Prove:with Gaussian errors and a linear model, Mallows’ Cp and AIC are equivalent
Using definition of Mallows’ \(C_p\) and AIC \[C_p=\frac{1}{n}(RSS+2d\hat\sigma^2)\] \[AIC=-2logL+2d\] Where L is the maximised value of the likelihood function.
First,find the loglikelihood function for Gaussian errors: Given Y~N(\(\mu_1\),\(\sigma_1^2\)) and \(\hat Y\)~N(\(\mu_2\),\(\sigma_2^2\)),for large sample,we have: \(Y-\hat Y\)=\(\epsilon\)~N(\(\mu\),\(\sigma^2\)) where \(\mu\)=0 and \(\sigma^2\)=\(\sigma_1^2\)+\(\sigma_2^2\) Then,the probability density function f of normal distribution can be writen as follows: \[f((Y-\hat Y|0,\sigma^2)=\frac{1}{\sqrt{2\pi\sigma^2}}e^{-\frac{(y-\hat y)^2}{2\sigma^2}}\]
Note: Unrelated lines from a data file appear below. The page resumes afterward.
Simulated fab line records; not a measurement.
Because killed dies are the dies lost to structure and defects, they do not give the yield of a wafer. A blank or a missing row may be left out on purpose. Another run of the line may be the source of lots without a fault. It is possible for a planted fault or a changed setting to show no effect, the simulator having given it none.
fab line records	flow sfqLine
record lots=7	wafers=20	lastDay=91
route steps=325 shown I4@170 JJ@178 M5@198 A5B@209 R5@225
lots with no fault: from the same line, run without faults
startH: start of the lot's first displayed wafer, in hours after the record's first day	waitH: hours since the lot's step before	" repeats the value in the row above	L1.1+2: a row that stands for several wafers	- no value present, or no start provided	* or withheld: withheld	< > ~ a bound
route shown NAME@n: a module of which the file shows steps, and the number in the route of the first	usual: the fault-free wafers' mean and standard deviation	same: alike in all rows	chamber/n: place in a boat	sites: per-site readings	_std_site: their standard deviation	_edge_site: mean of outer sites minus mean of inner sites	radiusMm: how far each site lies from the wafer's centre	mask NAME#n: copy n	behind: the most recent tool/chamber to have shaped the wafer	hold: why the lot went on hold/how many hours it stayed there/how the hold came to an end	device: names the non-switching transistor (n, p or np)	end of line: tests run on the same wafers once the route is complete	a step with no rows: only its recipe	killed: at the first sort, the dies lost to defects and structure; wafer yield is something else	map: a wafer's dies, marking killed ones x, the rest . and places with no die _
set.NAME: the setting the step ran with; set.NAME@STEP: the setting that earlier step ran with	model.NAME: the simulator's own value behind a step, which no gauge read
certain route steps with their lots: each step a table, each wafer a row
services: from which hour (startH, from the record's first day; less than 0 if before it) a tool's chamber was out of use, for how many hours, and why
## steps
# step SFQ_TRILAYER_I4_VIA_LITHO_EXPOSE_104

The likelihood formula can be written as: \[L(\theta;\epsilon_1,...,\epsilon_n)=\prod_{i=1}^nf(y_i-\hat y_i)=(\frac{1}{\sqrt{2\pi\sigma^2}})^ne^{-\frac{\sum_{i=1}^n{(y_i-\hat y_i)^2}}{2\sigma^2}}\]
Given the MLE estimators for \(\hat\mu\) and \(\sigma^2\),the log-likelihood formula is therefore given by: \[logL(\theta;\epsilon_1,...,\epsilon_n)=-\frac{n}{2}log2\pi-\frac{n}{2}log\hat\sigma^2-\frac{RSS}{2\hat\sigma^2}\]
Plug the above log-likelihood formula into AIC, have: \[AIC=nlog2\pi+nlog\hat\sigma^2+\frac{RSS}{\hat\sigma^2}+2d\] It seems that AIC and \(C_p\) are not equivalent.(Can I remove the extraneous factor of n in front of RSS in AIC derivation?)
I try to express AIC and \(C_p\) in another form.
(Reference:Page 44~46 of “Multivariate Statistical Modeling and Data Analysis” by H.Bozdogan & Arjun K.Gupta,2012. for more details: http://t.cn/RWDtOar)
Mallows’ \(C_p\) criterion: \[C_p=\frac{1}{\sigma^2}RSS-n+2p\] Where \(\sigma^2\) is estimated by \(\hat\sigma^2\)=\(\frac{RSS}{n}\).
AIC criterion for linear regression model: \[AIC=nlog\hat\sigma^2+2d\] Rewrite AIC in the equivalent form,have: \[AIC=nlog\hat\sigma^2+2d-nlog\sigma^2\] Then,prove \(C_p\)=AIC.
Proof.\[AIC=nlog\frac{\hat\sigma^2}{\sigma^2}+2d=nlog\frac{\sigma^2+(\hat\sigma^2-\sigma^2)}{\sigma^2}+2d=nlog(1+\frac{\hat\sigma^2-\sigma^2}{\sigma^2})+2d\]
According to Taylor expansion: \[log(1+x)=\sum_{i=1}^n\frac{(-1)^{n+1}}{n}x^n,\forall x\in(-1,1]\]
Using the approximation,we have: \[AIC=n(\frac{\hat\sigma^2-\sigma^2}{\sigma^2})+2d=n\frac{\hat\sigma^2}{\sigma^2}-n+2d=\frac{1}{\sigma^2}RSS-n+2=C_p\] The proof is done.